EIP’s general investment approach is to invest with the regulated monopoly shippers of energy who may benefit when the cost of the energy they are shipping declines, unlike the upstream energy producers whose fortunes are tied to commodity prices. EIP believes this approach remains sound in a transition to lower-carbon energy; the “upstream” makers of wind turbines and solar panels operate in a competitive market that may pressure prices and margins, but the buyers of those products—including utilities and their customers—may benefit as costs decline. Portfolio construction for the fund involves a four step process that screens companies for a positive carbon impact and eliminates companies involved in coal production, crude oil exploration and production, or crude oil transportation, storage or delivery. “This unique strategy provides exposure to companies that may have the greatest impact on reducing carbon emissions, while also pursuing attractive risk-adjusted returns, with a relatively stable stream of income,” said Ryan Issakainen, CFA, Senior Vice President, ETF Strategist at First Trust.
In addition to James Murchie, the fund’s portfolio management team from EIP includes Eva Pao, Co-Portfolio Manager and Principal of EIP, and John Tysseland, Co-Portfolio Manager and Principal of EIP.

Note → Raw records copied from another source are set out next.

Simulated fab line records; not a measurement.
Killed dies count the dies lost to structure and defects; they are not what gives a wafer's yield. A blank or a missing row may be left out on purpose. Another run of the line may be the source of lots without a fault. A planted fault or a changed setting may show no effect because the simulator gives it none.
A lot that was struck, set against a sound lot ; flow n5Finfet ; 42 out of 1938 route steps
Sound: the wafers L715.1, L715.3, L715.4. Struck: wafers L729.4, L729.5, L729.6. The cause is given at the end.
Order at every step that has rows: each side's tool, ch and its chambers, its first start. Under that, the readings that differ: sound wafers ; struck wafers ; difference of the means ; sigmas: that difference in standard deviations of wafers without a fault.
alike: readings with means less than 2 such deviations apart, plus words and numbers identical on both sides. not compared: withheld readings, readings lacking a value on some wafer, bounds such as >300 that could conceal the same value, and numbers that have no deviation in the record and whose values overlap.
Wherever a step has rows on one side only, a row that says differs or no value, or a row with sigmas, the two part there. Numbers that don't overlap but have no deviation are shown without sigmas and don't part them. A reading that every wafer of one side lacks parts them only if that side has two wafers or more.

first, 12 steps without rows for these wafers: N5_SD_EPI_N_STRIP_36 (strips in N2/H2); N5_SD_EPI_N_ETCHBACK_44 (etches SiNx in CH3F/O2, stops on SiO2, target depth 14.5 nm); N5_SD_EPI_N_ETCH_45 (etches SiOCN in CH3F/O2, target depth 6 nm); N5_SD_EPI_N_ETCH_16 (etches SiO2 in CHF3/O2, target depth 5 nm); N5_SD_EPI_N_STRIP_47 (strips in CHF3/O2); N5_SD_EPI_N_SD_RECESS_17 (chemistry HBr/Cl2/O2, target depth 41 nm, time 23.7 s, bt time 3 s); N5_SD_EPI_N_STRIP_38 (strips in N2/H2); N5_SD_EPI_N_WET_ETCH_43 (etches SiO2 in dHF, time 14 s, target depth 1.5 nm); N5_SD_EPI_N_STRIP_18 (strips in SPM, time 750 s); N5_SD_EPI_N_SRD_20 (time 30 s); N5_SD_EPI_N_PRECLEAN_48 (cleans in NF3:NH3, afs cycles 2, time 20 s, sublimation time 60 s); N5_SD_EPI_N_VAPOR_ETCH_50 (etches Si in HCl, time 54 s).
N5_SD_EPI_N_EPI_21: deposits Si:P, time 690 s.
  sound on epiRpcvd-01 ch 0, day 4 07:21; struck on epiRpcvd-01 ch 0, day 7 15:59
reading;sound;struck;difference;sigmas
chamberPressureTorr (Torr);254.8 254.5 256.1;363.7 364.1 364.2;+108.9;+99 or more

For more information about First Trust, please contact Ryan Issakainen at (630) 765-8689 or [email protected].
About First Trust
First Trust is a federally registered investment advisor and serves as the fund’s investment advisor. First Trust and its affiliate First Trust Portfolios L.P. (“FTP”), a FINRA registered broker-dealer, are privately held companies that provide a variety of investment services. First Trust has collective assets under management or supervision of approximately $134 billion as of July 31, 2019 through unit investment trusts, exchange-traded funds, closed-end funds, mutual funds and separate managed accounts. First Trust is the supervisor of the First Trust unit investment trusts, while FTP is the sponsor. FTP is also a distributor of mutual fund shares and exchange-traded fund creation units. First Trust and FTP are based in Wheaton, Illinois. For more information, visit http://www.ftportfolios.com.
Founded in 2003, EIP currently manages a $6 billion portfolio of high quality, well managed publicly traded energy infrastructure companies that own natural monopolies operating under state and federal cost-of-service regulation or long-term creditworthy contracts. EIP’s expertise covers the energy industry as well as state and federal energy policy and utility regulation. EIP’s approach, which in its view drives investment success over time, is a singular focus on the quality of the management teams of its portfolio companies.
You should consider the fund’s investment objectives, risks, and charges and expenses carefully before investing. Contact First Trust Portfolios L.P. at 1-800-621-1675 or visit www.ftportfolios.com to obtain a prospectus or summary prospectus which contains this and other information about the fund. The prospectus or summary prospectus should be read carefully before investing.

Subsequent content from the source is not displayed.